14.7.09

Travel and Learning

While travelling through England, Ireland and Scotland the past two weeks, I had a lot of time to reflect on the historical density that seems to be part of the European experience. It isn't that other places lack such historical density, but rather that our/my particular prejudices and cultural legacy reflected in my education has predisposed me to notice things that I've studied in books, heard talked about in lectures and discussed with friends and colleagues.

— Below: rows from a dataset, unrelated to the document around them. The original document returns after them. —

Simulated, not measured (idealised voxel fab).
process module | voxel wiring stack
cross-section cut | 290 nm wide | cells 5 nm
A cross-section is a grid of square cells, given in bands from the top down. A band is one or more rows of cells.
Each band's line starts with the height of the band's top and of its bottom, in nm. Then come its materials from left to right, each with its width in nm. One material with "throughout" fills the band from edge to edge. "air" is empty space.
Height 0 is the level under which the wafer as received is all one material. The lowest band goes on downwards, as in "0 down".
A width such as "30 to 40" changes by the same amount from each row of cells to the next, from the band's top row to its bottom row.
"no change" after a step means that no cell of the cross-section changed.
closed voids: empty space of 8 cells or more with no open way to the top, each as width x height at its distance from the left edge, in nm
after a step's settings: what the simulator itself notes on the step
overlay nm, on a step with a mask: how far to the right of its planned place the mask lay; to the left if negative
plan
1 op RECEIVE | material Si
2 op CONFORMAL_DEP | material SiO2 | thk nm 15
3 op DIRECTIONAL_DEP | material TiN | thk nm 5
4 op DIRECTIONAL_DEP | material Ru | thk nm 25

Having written academically on 5th-7th century Ireland, it was particularly compelling to see and even pick up artifacts at the British Museum from this era and to see in tangible forms what I had mostly encountered through words or pictures. Holding a stone axe head or a small carved figurine somehow folded time in a way that erased a strictly linear accounting of passing years. Later, while touring Edinburgh Castle, I was fortunate enough to be able to weild a claymore, something that wasn't on any official bucket list but which, when opportunity presented itself, seemed like something I'd always wanted to do. Artifacts fire the imagination. The more we know about what surrounds those artifacts, the richer the imaginative ponderings. I was also struck by the reasonable cost of galleries and museums in the UK - usually free. The only barrier to visiting and taking part in the mezmerizing collections is personal initiative. I like that.

1 comment:

Anonymous said...

haha I enjoyed that picture : ) Very Nice.